Odallus: The Dark Call – Retro like I remember
I’m old enough to have played a lot of NES games back when they were first released. There’s a certain kind of nostalgia filter that colors memories of how good those games actually were. Going back and playing them now on an emulator just doesn’t provide the same kind of experience that I remember having back when they were the newest things on the block. What JoyMasher has done with Odallus: The Dark Call is to make a game that feels the way I remember those other games. Old 8-bit games had a lot of bad to go along with the good, but Odallus cuts that out and delivers a concentrated experience full of the best that 8-bit games had to offer. It may be 30 years late, but I’m nominating this as the game of the year for 1985.
The basic plot of Odallus: The Dark Call is that players control Haggis, a single dad working long hours to provide for himself and his son. While out in the woods to do some hunting, shit goes sideways down in the sleepy village of Glenfinnan and Haggis needs to stop it. He returns home to find demons / dark gods / twisted bad guys ransacking the town like they’re generally wont to do. With his son missing, Haggis goes running headlong into danger and starts hacking apart anything that gets in his way. Do we need more story than that in a 2D platformer? I don’t think so. (There actually a ton of contextual storytelling going on, but there’s a whole blog article on it from the creators that I don’t need to rehash here.)
I need to point out that Odallus isn’t an attempt at creating an authentic NES game. The color pallette is more diverse, the aspect ratio is wrong, and the controls use more than two buttons and a directional pad. However, Odallus is spiritually what those old games strived to be, while at the same time a loving homage to their memory. The execution is nearly flawless and I couldn’t stop thinking about playing more and discovering all the hidden areas while I was supposed to be doing virtually anything else. My first playthrough lasted roughly 16 hours as I scoured areas that I knew still held more than I had discovered the first time through.
The layout of Odallus is absolutely brilliant. It’s presented in a modern aspect ratio while still managing to restrict the game play area to a 4:3 aspect ratio. It evokes the feeling of all those retro titles while making great use of the space available on modern screens by filling it with all of the character information. Again, this is an amazing homage to the games that inspired it while delivering an experience that today’s players expect from a retro title. The game also uses fantastic parallax effects and animations for the backgrounds to add a great amount of character to every level without breaking the retro 8-bit spell it so masterfully weaves. All I’m saying is that if you dig pixel-art games, this one is fucking gorgeous. You know, in a dark, evil-corrupting-the-world kind of way.

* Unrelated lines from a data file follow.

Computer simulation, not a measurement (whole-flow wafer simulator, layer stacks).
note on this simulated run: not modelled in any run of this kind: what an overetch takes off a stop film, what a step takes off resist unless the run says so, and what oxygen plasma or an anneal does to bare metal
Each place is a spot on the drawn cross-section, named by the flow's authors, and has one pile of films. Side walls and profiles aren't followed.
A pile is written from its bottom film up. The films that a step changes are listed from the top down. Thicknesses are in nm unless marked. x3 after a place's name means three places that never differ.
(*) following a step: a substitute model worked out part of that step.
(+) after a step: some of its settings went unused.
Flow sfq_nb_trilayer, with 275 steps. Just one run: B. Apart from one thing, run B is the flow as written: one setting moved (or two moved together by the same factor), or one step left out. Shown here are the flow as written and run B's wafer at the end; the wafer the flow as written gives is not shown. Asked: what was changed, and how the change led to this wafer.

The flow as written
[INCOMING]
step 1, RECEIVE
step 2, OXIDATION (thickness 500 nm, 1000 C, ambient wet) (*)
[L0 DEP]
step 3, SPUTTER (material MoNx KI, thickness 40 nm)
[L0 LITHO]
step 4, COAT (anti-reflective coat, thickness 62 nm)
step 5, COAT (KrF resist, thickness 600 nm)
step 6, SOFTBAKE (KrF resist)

Gameplay wise, Odallus is an extremely solid Metroidvania game. It has a series of semi-linear levels that go from the starting village of Glenfinnan to the lair of the final boss. And in true Metroidvania style, it has branching paths to other areas that are only opened once a player finds the correct items and returns later. Players get to see right from the start that other paths are available…if they could only figure out how to get to them. In that same vein, Odallus is set up so that major puzzles in levels will stay solved once completed. I loved having that feeling of persistence in the world as I trekked back and forth among the many stages. I was particularly happy that I didn’t need to get through the boat sequence every single time I went back to Aqueducts area 1.
There are a total of five relics to be acquired throughout the game that will let players push heavy blocks, dash, double jump, slow fall, and even breathe underwater. On top of that, there are weapon and armor upgrades to be found and three separate sub-weapons to be utilized. The game uses a heart container system for player health which can be increased throughout the game as well. There are also backpacks hidden around that will increase maximum sub-weapon capacity up to 50. There’s no shortage of things to keep a player busy on their first time through, presuming they’re discovering everything on their own and not just using a walkthrough.
Odallus: The Dark Call is the most authentic retro game experience that I’ve had in a very long time. I literally found myself sitting cross-legged on the floor in front of my TV to play this game. I’m an adult—I own a fucking couch, but no, sitting on the floor is apparently how I feel most comfortable playing Odallus. It seems to have to triggered long-dormant gaming behaviors previously reserved for my NES days and I think that’s fabulous. I was ready to recommend this game to our readers after finishing the first area, but I decided to beat the whole game before reviewing it instead. I know that a lot of people look at indie games like this and ask themselves, “Should I buy this game?” If you have any love for old-school platformer adventure games, great pixel art, and awesome retro soundtracks, then Odallus is well worth its $15 price.